Lilith Sesquiquadrate Natal Mars

Lilith Sesquiquadrate Natal Mars

Transiting Lilith sesquiquadrate your natal Mars creates friction between refusal and forward motion. Mars drives you to act, to push, to claim space, but Lilith in hard aspect to it refuses the script Mars is following. This is not a smooth integration. The sesquiquadrate is a 135-degree angle, an awkward mismatch that produces irritation rather than crisis. You may feel your own aggression turn strange to you, or notice that what normally propels you forward now feels contaminated by something you cannot name.

During this transit, anger may arrive without a clear target. Your Mars wants to move decisively, but Lilith's presence introduces a question: *Whose desire is this really?* You may find yourself hesitating mid-action, or conversely, acting with an intensity that surprises you, not because you are more forceful, but because you are channeling a refusal alongside the drive. The sesquiquadrate does not allow these energies to cooperate. They create a stutter in your assertiveness. You say yes to something, then feel a sharp no rising underneath it. You push forward on a project, then suddenly resent the very terms of the push.

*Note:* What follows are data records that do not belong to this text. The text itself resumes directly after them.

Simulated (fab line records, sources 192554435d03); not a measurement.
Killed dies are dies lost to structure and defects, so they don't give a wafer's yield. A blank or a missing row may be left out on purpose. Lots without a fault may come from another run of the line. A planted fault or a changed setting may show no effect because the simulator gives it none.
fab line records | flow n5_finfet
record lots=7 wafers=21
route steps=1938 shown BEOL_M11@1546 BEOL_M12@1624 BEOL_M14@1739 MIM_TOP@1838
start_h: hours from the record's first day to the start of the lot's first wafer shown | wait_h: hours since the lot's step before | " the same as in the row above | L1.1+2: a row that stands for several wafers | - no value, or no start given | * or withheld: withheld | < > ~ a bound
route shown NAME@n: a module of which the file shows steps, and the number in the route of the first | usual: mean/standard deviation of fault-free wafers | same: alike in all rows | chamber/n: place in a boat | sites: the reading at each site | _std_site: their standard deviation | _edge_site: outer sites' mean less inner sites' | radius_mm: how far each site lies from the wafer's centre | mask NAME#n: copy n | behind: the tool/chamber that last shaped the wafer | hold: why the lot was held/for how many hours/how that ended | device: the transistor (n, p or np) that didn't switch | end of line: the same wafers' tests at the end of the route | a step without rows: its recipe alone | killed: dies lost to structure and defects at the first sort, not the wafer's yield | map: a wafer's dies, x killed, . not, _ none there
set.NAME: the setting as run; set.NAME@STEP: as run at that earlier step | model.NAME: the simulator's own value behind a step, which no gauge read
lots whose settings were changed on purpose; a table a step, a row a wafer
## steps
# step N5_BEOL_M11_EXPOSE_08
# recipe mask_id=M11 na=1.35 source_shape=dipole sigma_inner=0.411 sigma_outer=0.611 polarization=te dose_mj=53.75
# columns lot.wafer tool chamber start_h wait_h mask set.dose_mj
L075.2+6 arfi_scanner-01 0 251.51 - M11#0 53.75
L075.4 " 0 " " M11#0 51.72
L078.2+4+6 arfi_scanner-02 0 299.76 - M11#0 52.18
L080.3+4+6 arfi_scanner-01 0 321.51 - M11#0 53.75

What surfaces now is often a blind spot about your own compliance. Mars typically knows what it wants and moves toward it. Lilith, by contrast, knows what it will not accept. When they are in friction, you may discover that you have been asserting yourself within a boundary you never consciously chose, and now that boundary feels like a cage. This can manifest as sudden irritability with authority figures, unexpected refusal of opportunities that once seemed desirable, or a sharp awareness that you have been performing aggression rather than feeling it. The discomfort is the point. It clarifies where you have been operating on borrowed terms.

The practical adjustment is not to force harmony between these two. Instead, let the friction teach you the difference between Mars-driven ambition and Lilith-driven refusal. One serves momentum; the other serves integrity. Over this period, you may find that your most authentic assertion comes not from pushing harder, but from withdrawing consent from something that never truly belonged to you.